The tendency of wages to remain fixed at a subsistence or minimum level that led
to its being called the Iron Law of Wages or Brazen Law as coined by Ferdinand Lassalle, a
German economist. According to this theory, wages cannot fall below the minimum
because workers wil not be able to work. Since there are also few slots available for
employment, workers compete. This competition will drive the wages down to the
minimum level.
David Ricardo, a British economist, used the terms natural price and market price
of labor to explain the Iron. Law of Wages. A natural price of labor is a price that is needed
for a laborer to sustain himself/herself. Whereas the market price of labor is the price
paid for the labor as provided by the worker. This market price is never constant.
6. Bargaining Theory
John Davidson developed this theory to highlight the bargaining power of workers
in negotiating their wages. This is especially true for labor unions that negotiate their
wages on the bargaining table. Wages are high if the workers are stronger than the
employer. If the latter is stronger than the workers, the wages tend to be low.
Compensation administration is borne out of several disciplines. Because of the issues that need
to be addressed, it combines the different concepts to be able to have a deeper understanding
of compensation as a key function of human resource management.
Economic Concept. Labor services are one of the factors of production. Just like raw material
resources, labor services may also be scarce. Compensation is the price given for labor services.
Normally, a firm strives to get the most number of laborers at a reasonable price. On the part
of the workers, they also try their best to get paid at the highest price.
Psychological Concept. Compensation is a form of motivation. Employees who believe that they
are well compensated may be highly motivated and, thus, may be highly productive. Although
there are other reasons why employees may be loyal to the organizations they work for,
compensation is one of the key factors why employees will opt to stay.
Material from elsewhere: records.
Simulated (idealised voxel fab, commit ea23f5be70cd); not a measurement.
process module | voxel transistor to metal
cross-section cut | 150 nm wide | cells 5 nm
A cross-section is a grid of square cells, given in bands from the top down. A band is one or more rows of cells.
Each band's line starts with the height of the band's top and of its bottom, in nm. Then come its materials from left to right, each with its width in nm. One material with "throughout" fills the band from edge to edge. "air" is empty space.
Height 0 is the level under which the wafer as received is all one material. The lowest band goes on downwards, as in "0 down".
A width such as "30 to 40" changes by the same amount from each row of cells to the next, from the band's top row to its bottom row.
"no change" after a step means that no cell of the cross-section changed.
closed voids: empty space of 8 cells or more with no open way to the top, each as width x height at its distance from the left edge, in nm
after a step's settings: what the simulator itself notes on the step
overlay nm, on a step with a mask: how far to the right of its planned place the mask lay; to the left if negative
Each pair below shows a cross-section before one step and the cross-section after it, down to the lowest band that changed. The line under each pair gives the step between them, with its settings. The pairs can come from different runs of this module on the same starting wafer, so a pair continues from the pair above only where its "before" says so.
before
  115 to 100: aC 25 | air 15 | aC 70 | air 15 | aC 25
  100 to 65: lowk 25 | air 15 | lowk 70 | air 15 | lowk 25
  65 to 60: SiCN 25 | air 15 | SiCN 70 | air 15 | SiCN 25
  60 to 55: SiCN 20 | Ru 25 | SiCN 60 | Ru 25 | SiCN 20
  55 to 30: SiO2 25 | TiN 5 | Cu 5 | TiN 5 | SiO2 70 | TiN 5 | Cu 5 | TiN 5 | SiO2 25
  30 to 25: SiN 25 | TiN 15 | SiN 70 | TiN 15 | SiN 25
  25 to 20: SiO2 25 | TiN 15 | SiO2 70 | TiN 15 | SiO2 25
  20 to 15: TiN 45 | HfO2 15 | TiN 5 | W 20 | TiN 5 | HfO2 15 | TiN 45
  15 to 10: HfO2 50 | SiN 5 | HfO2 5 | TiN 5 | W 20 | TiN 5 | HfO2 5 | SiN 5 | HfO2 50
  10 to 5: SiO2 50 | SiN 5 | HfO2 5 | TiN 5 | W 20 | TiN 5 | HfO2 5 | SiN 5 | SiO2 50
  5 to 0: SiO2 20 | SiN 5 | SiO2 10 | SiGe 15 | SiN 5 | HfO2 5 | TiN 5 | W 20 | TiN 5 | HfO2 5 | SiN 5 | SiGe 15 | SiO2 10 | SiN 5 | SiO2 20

Sociological Concept. Compensation is a form of status symbol. Positions have a corresponding
compensation package depending on the level in the hierarchy. Top executives like the chief
executive officer, chief operating officer, president, and others enjoy high compensation
packages. Since they occupy key positions, their compensation packages become a status
symbol.
Political Concept. In some organizations, compensation is negotiated at the bargaining table
using power and influence. The union may be more powerful to influence management to give
in to its demands. Meanwhile, reputable organizations that provide high compensation
packages become leaders in their respective industries and, thus, become the benchmark for
other companies to follow.
Equity Concept. Fairness is always attached to compensation. Employees want to perceive their
pay as commensurate with their contributions in the organization. Usually, employees compare
their compensation to others doing the same job.
Communications Concept. Because of the easy access to technology, the Internet can provide
salary surveys of different positions anytime. They are readily available so applicants can always
ask for whatever salary rates they have seen or read from the Internet. Because of this
information, organizations are sometimes wary on how they are going to negotiate the rates that
they can afford to provide against what the surveys have shown to the applicants. On the other
hand, what is good about these salary surveys is that majority of these are "average" rates.
Labor Demand. The demand for workers is dictated by employers. In a news report, the
business process outsourcing (BPO) industry still generates the highest number of jobs in the
Philippines. These BPO jobs include finance, accounting, information technology, and customer
service. According to Jobstreet.com, retail and manufacturing jobs were also in demand in 2018.